Directing - Includes expanded coursework in directing and assistant directing opportunities in our production season, as well as directing assignments in the annual Wrights of Spring Festival, Theatre Studies Lab series, and other independent projects.
Theatre for Young Audiences - Includes the study of dramatic literature for young audiences, educational outreach, artists as teachers, and educational practice. This concentration prepares students for working in education departments of theatres and in social institutions/programs.
Students learn from a distinguished and award-winning faculty of professional directors, arts administrators, playwrights, and arts writers both in the classroom and through individual guidance and advising. Students receive formal and informal feedback from faculty through continual evaluation of their work both in the classroom and in response to their production work.

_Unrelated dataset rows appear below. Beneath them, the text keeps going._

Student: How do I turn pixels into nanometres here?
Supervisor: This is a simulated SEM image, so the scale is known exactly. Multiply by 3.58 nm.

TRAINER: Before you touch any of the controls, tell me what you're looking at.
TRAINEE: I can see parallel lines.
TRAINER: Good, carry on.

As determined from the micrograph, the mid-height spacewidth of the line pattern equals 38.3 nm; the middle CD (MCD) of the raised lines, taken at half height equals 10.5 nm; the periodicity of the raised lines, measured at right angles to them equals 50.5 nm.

The first-year curriculum is taken in collaboration with other theatre studies students and is an immersion into the culture of theatrical production and literature. Coursework includes script analysis, theatre history, and performance to facilitate critical thinking and an experiential understanding of the theatrical process. Students also participate in three crew assignments in various areas of production.
In the second year, students continue their core theatre studies coursework including workshop courses in performance, design and technical areas, and dramatic theory. In collaboration with their advisor, students also identify their concentration and begin coursework in that area. Students take elective coursework in theatrical and other areas of study to support their own educational goals. Production assignments are arranged in consultation with the student’s advisor and are in support of the concentration.
Third-year students continue their literary and communication studies with coursework in dramatic criticism and cultural and media studies. Further coursework is defined by the student’s concentration and elective studies. Production assignments are arranged in consultation with the student’s advisor and are in support of the concentration.
The fourth year is a transition year, further developing students’ abilities and preparing students to enter the profession. Coursework includes continued elective studies and a capstone course designed to prepare students to enter the profession in their chosen field. Students receive experience and exposure to their profession though a professional internship of their choosing.
At the end of each year, The Theatre School hosts a Graduate Showcase event to showcase the work of our graduating design students. Under the guidance of the faculty, graduating designers prepare a showcase exhibit of their portfolio – which is presented in Chicago for artistic directors, alumni, and other members of the theatre, film, and television industries.
In addition to the theatre training curriculum, students complete 52 quarterly credit hours (13 courses) in the university's Liberal Studies Program. Courses are taken in theatre history, writing, quantitative reasoning and technological literacy, philosophical inquiry, religious dimensions, scientific inquiry, understanding the past, multiculturalism in the United States, and electives. These liberal studies courses are scheduled during the first three years of the program.
Every student receives quarterly evaluation and feedback from the faculty. Evaluations are based on discipline, collaboration, professional potential, and progress in the program.